Thứ Năm, 10 tháng 7, 2008

Day Trading Broker

Day traders utilize a day trading broker and attempt to profit from making many small trades within the same day in order to avoid the possibility of losses which may occur by retaining their positions overnight. Their mindset is one of making a profit by taking advantage of small price movements which occur in the market. Many hold stocks for only minutes or even seconds. Some advertisements for day trading firms take advantage of the erroneous perceptions of people who see day trading as a means of huge profits and easy money. On the contrary, the only guarantees that most seasoned observers offer are the frequent losses and the unpredictable nature of trades.

Although day traders are relatively few in number, their influence is thought to be about a quarter of NASDAQ's daily volume of trades. Day trading firms offer training and access to markets using high speed connections. They also provide entry to NASDAQ Level II and Electronic Communication Networks (ECNs), which are generally out of the reach of regular on line investors. Like all brokers, these firms are registered with the Securities and Exchange Committee (SEC) and must comply with federal securities laws and the rules set by self-regulatory organizations (SROs) in the industry. The SEC seeks to uncover securities violations, and corrects careless practices which are at times found to exist in the areas of general supervision, margin accounts and loans, and the disclosure of balanced information about risks and profits. The SEC defines 'pattern day traders' as traders who buy and sell a particular stock or security in the same trading day and do this more than four times in any five consecutive business days. These traders must maintain an equity balance of at least $25,000 in a margin account. Although day trading firms are required to inquire whether clients have experience in trading or understand the potential risks of this practice, some are somewhat self-serving by emphasizing potential profits. Whether the customer wins or loses, the commissions and fees of the day trading firms are still going to be realized.

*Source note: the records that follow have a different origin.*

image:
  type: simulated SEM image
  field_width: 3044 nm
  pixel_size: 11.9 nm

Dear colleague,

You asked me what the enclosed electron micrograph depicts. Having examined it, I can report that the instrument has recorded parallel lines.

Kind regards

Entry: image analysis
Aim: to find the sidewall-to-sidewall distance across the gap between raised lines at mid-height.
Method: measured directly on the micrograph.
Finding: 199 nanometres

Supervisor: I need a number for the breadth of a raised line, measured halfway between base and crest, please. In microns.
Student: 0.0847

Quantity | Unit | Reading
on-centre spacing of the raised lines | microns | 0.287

True, a day trading broker offers a valuable service. Real-time data is essential to traders, who must take advantage of tiny fluctuations in markets in order to realize a profit. (Free market data may be delayed by several minutes or up to an hour.) Also, direct access brokers allow traders to send orders to ECNs, allowing a trader the benefit of speed, and transaction fees which are much cheaper than those charged by retail brokers. These savings in time and fees allow the trader to cover expenses more readily and respond quickly to opportunities.

The Bible says that "Wealth gotten by vanity shall be diminished: but he that gathereth by labour shall increase." (Proverbs 13:11) Far from the road to easy riches, the job of the trader is very stressful and can be quite expensive. Although access to real time data is usually part of the day trading broker fees, further specialized data (histories, charts, scanning) can add to expenses incurred by training and commissions. It is important for one considering this pursuit to calculate carefully how much profit will be needed to break even. Markets must be watched constantly and decisions made almost instantaneously. Therefore it is necessary to make plans ahead of time as to the limits of buying and selling points which will help guard against disastrous losses. However, careful planning and cautious purchases alone will not guarantee profits. Even professionals with a history of success can fail spectacularly. Even though people are generally creatures of habit, and some investors try to capitalize on seemingly predictable trends, movements in the stock market are individual events, so no expertise gained at a seminar or in a book or computer model can guarantee successful outcomes. If they could, one can bet that those authors, instructors and computer technicians would be using them to gain money rather than spend time selling their products. Think about that.

In summary, the job of the trader is complex and requires one to be both disciplined and flexible. Money which will be spent in trading must be funds which the trader can comfortably live without. There is a single item which observers of the practice of trading are in agreement about: Losses are expected regularly. Many day traders do not last to the point where they make a profit at all. Some end up owing the day trading broker more than they invested. That is definitely something to think about. Care must be taken before signing on with a broker as well. Avoid those who promise easy profits or balk at sharing the history of their own firm's profits or losses. Be sure to check out the registration of each firm with the state securities registrar. One can also see if there is any type of disciplinary history or problems recorded. Make sure to understand the fine print in the contract and that questions are answered fully. Know how to deal with future problems which may arise. Hopefully, these can be settled with the firm's broker or branch manager. Otherwise the problem may be sent on to the state's securities administrator or finally, the Office of Investor Education and Advocacy at the SEC. At each step in the process of trading, it is worth repeating that the responsibility rests on the trader to be involved with planning and insight, as well as to accept responsibility for his or her decisions.